Well, looking at the bright side of things, your long line of less than ideal configuration choices, intentional or not, now mean that you likely no longer have 120 TB of data to worry about anymore. So that’s that weight of your chest, whew!
Scale can use dRAID. That doesn’t mean it’s a good fit for you, I would say it’s more of a specialist option.
thanks for dRAID, but I don’t recall having given the choice at install time.
now at 500 Euro an enterprise or nas disk I can only do what I can with my poor life ;p
BTW I was wondering why so many gossiped on UnRaid and nearly never on TrueNAS, while unraid is paid for use software… perhaps my biggest error was to choose FreeNAS at first ? ;p
In no way is that expected or OK. Could be heat on that LSI, could be RAM as the system doesn’t have ECC - hard to say but “wannabe errors” during resilver point to a massive problem.
For ZFS, planning ahead is very much helpful. I don’t think draid is right for you, but multiple vdevs would have been - as would have been ECC memory (just for peace of mind) and investigating any errors that crop up when they shouldn’t.
Typically with this many disks you’d see 8x10 TB or maybe max 10x10 TB per vdev. Of course you can have multiple vdevs in the same pool, this doesn’t mean you split your data. It just means you design in a way that is friendly to resilver. Strain on the disks and risk of failure goes up the wider the vdev is.
Unraid is going to be much easier to administrate. I don’t think it can save you from whatever underlying issue causes the “wannabe errors” in this system, but it certainly needs a lot less planning.
Your apps on TrueNAS, btw, are best placed on an appropriately-sized mirror SSD pool. Not the boot drive. A separate pool.

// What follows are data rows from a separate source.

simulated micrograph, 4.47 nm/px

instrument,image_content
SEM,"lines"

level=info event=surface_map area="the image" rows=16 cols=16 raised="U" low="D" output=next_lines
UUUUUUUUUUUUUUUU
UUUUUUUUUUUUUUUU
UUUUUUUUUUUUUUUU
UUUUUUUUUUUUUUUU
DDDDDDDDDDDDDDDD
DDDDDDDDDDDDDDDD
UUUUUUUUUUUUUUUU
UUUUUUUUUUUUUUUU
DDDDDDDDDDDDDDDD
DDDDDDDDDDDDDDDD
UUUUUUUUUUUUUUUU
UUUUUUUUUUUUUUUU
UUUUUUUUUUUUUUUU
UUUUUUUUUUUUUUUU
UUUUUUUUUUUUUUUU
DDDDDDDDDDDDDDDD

I would have been happy to be able to use ecc memory (as I have it in stock) but never got the box to boot with it installed whatever the OS, although that same ram worked elsewhere in others don’t know why, as at least the mobo is said to made good use of ecc mem if available as well as the OS and TrueNAS… the i7 in this machine should handle it too…
unraid is not for me as I support Free Software the most.
the only software I bought (one time for all) for linux is my pro scanner one : I can feed it with any scanner I want, even very old scsi or parallel port ones or very uncommon ones and it just works I had less chances with sane… as I have a lot of ‘safepu’ hardware in my collection it’s perfect to use or test it !
Not sure where you’re getting that from? What I can find about the Maximus IV gene-z is that it doesn’t support ECC. The i7-2600 as well does not support ECC, see https://www.intel.com/content/www/us/en/products/sku/52213/intel-core-i72600-processor-8m-cache-up-to-3-80-ghz/specifications.html
ECC in Intel land is Xeon, some i3 and some Pentium, depending on generation. Xeon and workstation chipsets only. With recent generations more CPUs support ECC (i5, i7, i9), but still require the workstation chipsets.
In AMD land the Ryzen desktop CPUs support ECC, but there’s only one vendor who consistently implements support: AsRock.
For ECC to work, the CPU has to support it, the chipset has to support it, the motherboard vendor has to put the traces down, and the motherboard vendor has to support it in BIOS/UEFI.
ECC is not a given and takes building for it, deliberately.
I use it in my main TrueNAS and our PCs; I don’t have it on the backup TrueNAS.
Ruling out RAM failure without ECC is alas a pain. Boot from memtest86+ (the FOSS one) and run for 5 days in continuous loop. That doesn’t rule out memory failure but makes it very very unlikely. A few runs, or even a day without errors, is not conclusive.
For my backup TrueNAS I did a 14 day memory test to be reasonably sure the memory was good at least at the point of testing.
All that ECC does is remove the guesswork and lengthy troubleshooting. You’ll know when it goes bad.
For drives, I use the HDD burn in / badblocks script that’s floating around these forums, from an Ubuntu Live USB, before placing a drive into a pool. I haven’t found any bad drives this way, but others have found bad drives after placing them into a pool, when they didn’t test ahead of time. Ouch. It adds a little bit of time but it’s not bad: The last test I did was for 8TB HDD and took about 4 days.
Apps are about small transactions, for which raidz# is highly inefficient and mirrors are recommended. iXsystems further recommends to put apps on SSDs rather than HDD.
TrueNAS does automatically moves the system dataset from the boot pool to the first created pool, which might not be optimal if one begins with the “bulk storage” pool but it is always possible to move the system dataset through the GUI. The app/instances/VM pool, as far as I know, one has to declare it, TrueNAS does not choose—and in any case it can be moved.
Sh!t happens. That’s what resiliency aims to address.
As soon as expansion was initiated, the vdev had an extra member taking part in the redundancy scheme. Losing this disk was a second drive incident and a second lost drive.
Long expansion might be a consequence of excessive width.
Had you burnt the drive in before adding it?
This was not normal and should have been investigated…
Possibly, when used according to recommended practices.
ZFS was designed for enterprise use, and as most professional tools it can be a very efficient way to shoot oneself in the foot when used without proper care.
Yes, through the command line. Note that dRAID cannot be extended and relies on having suffcient spares. And “beyond an effective width of 40, dRAID3 gets pretty wacky” (read all posts by @jro in the thread).
If you haven’t shut down the NAS yet and can still access the pool, I’d strongly suggest looking for extra storage and backing up anything critical, as there’s no guarantee this pool will ever mount back. (Yes, it’s not my money here, but it’s also not my data…)
You should be able to configure dRAID through the web UI now as well.